I’m looking at a plastic I haven’t seen before for 3D printing: PCL.
PCL, which stands for “Polycaprolactone”, is one of many polymers that have been attempted for use in 3D printing applications.
As you might expect, PCL has properties different than other commonly used 3D printing plastics, some of which make it quite unique and applicable for unusual applications.
The plastic offers good 3D printing qualities, such as layer adherence, which should reduce de-lamination from stress along layer boundaries. It also provides excellent impact strength and durability.
But the major feature of PCL is its melt temperature, which is only a mere 60C, far below commonly used 3D printer materials such as PLA and ABS, which have melt temperatures in the 200C+ range.

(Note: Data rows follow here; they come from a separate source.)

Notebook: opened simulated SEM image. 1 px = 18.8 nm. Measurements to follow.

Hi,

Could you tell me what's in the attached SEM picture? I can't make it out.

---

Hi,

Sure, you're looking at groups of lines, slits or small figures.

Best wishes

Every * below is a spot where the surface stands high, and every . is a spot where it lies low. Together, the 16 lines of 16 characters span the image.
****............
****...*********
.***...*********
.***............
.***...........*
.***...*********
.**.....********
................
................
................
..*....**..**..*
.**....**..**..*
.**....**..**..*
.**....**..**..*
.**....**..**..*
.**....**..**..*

This means PCL can easily be 3D printed on most filament-based 3D printers with low hot-end temperatures.
However, this melt temperature offers some advantages and disadvantages.
If you’re expecting to use 3D printed PCL parts in any environment approaching 60C, watch out, as they will soften up and perhaps fail. You won’t want to print a GPS mount for your car dashboard with this stuff.
On the other hand, this property could be useful in other situations. You could, for example, dunk a PCL print in a pail of water that’s just under 60C to soften up the print. It can then be re-shaped slightly for fitting in ways it could not.
An example of this might be to 3D print a “rivet” that fits through a hole. By heating it slightly, you can reshape one end to lock it in place permanently. Another example might be to slightly resize a snap-on lid whose size was off slightly. Soften it up and it will fit!
Is it possible to buy PCL 3D printer filament? Yes, I am aware of one source, although there may be others. 3D4Makers in the Netherlands sells 750g spools of 99% pure PCL (white) for €80 (USD$90), or about USD$120 per kg.
That’s more than you’d pay for more common 3D printer filaments, but it is indeed a very special material for unusual applications.